The difference is the power differential: at the time Apple ran those ads, they were much smaller and semiregularly the topic of speculation about bankruptcy. Pitching them as better than the dominant platform was trying to get buyers to think of them as peers.

In this case, Intel has been the dominant player since the 90s, possibly the late 1980s in the consumer market. Running an ad saying they’re afraid of a newcomer’s first product (in this segment, of course) seems different because they’ve been a safe default option for decades - especially because this option was created to replace their products. It seems just as likely to make consumers wonder why they’re so worried about.

This proves that when you make an ad mentioning the competitor's products, you have to do it right.
I thought the same for a second. But “PC” wasn’t referring to a specific brand. They were comparing with the whole industry.
As opposed to this ad that uses PC and Mac??? I don't get your argument when it is basically the same argument inverted. This advert doesn't include prominent Intel branding either - they are fighting for the PC segment.
Here, they actually call out Apple and M1 by name. That’s the difference.
Apple did literally the exact same thing back in the day, saying some programs don't work very well on PC and urging people to get an Apple computer. Check out one example:

https://www.youtube.com/watch?v=48jlm6QSU4k

PC isn't a brand. Apple was referencing all non-Mac computers (not just Dell or HP) as their competitor. Intel is specifically referencing a single chip from a single competitor.

If the Apple ad said "Mac is so much better than the Dell XPS", that would be different.

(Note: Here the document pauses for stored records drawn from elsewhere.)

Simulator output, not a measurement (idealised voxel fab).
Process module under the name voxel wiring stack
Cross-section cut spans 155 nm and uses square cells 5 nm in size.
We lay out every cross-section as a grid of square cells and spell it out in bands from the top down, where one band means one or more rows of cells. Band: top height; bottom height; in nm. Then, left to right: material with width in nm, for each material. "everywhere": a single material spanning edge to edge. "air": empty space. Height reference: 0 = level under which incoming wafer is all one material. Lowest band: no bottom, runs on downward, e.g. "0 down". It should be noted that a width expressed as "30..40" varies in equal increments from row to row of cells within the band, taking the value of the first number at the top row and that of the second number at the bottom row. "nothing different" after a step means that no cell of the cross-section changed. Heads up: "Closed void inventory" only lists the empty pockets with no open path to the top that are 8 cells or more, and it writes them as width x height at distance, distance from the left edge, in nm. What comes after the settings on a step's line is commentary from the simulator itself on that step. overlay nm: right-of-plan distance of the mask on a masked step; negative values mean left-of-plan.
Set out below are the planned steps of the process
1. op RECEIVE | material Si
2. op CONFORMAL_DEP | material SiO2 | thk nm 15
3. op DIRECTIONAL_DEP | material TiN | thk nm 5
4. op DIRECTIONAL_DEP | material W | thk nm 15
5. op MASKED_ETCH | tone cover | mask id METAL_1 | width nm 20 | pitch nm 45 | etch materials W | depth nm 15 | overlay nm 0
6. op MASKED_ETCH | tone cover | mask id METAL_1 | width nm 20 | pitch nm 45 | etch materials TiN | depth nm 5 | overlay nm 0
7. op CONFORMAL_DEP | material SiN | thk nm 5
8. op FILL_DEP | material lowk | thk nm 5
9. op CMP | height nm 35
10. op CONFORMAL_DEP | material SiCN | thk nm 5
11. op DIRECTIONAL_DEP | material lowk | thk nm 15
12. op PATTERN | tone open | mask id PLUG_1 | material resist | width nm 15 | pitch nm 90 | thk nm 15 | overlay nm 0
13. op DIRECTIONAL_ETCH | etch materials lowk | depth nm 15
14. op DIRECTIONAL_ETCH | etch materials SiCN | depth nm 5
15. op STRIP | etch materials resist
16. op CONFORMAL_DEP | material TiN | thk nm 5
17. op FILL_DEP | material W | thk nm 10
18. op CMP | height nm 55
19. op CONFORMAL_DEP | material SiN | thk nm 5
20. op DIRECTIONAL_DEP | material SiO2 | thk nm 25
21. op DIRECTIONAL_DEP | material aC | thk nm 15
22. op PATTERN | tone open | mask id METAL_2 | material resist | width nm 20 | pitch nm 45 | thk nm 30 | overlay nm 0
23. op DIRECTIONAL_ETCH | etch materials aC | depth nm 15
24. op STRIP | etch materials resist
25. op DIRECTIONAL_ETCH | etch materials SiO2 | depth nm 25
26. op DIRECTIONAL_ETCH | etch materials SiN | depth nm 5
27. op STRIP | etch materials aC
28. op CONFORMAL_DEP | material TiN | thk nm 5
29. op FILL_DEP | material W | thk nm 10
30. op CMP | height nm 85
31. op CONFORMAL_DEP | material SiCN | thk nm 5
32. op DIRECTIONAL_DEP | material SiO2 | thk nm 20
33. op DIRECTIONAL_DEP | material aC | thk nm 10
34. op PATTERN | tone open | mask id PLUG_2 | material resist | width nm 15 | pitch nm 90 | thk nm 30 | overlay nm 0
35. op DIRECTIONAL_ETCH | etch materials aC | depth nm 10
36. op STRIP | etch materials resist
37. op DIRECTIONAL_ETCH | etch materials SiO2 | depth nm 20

M1 Mac is three different computers; Intel is taking a swipe at Apple Silicon in general. They want Apple to use Intel chips for refreshes on the bigger devices (MBP16 still ships with 9th-gen Intel, iMac with 7th-gen). Anything they can do to delay Apple Silicon market takeup will dampen the attractiveness of post-M1 models running Apple Silicon, because nobody wants a machine with sparse software availability and that's a problem that won't get resolved until the user base is much bigger.

At the time of "I'm a Mac, I'm a PC," Apple transitioned to Intel. Now that it's transitioning away from Intel, you're seeing the same argument but inverted.

Sure, “PC” was (is?) synonymous with Windows, but as @ricketycricket said, Apple wasn’t calling out a single thing, but all computers that are labeled “PC”.